A BRIEF HISTORY OF TURKIC LANGUAGES

The Turkic languages are spoken over a large geographical area in Europe and Asia. It is spoken in the Azeri, the Türkmen, the Tartar, the Uzbek, the Baskurti, the Nogay, the Kyrgyz, the Kazakh, the Yakuti, the Cuvas and other dialects. Turkish belongs to the Altaic branch of the Ural-Altaic family of languages, and thus is closely related to Mongolian, Manchu-Tungus, Korean, and perhaps Japanese. Some scholars have maintained that these resemblances are not fundamental, but rather the result of borrowings, however comparative Altaistic studies in recent years demonstrate that the languages we have listed all go back to a common Ur-Altaic.

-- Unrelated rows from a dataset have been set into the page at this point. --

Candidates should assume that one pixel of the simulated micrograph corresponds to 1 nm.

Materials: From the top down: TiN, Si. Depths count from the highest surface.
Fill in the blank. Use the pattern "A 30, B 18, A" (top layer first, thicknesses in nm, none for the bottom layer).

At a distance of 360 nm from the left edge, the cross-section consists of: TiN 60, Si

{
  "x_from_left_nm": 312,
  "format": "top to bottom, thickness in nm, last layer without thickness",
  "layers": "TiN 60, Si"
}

Turkish is a very ancient language going back 5500 to 8500 years. It has a phonetic, morphological and syntactic structure, and at the same time it possesses a rich vocabulary. The fundamental features, which distinguish the Ural-Altaic languages from the Indo-European, are as follows:

1. Vowel harmony, a feature of all Ural-Altaic tongues.

2. The absence of gender.

3. Agglutination

4. Adjectives precede nouns.

5. Verbs come at the end of the sentence.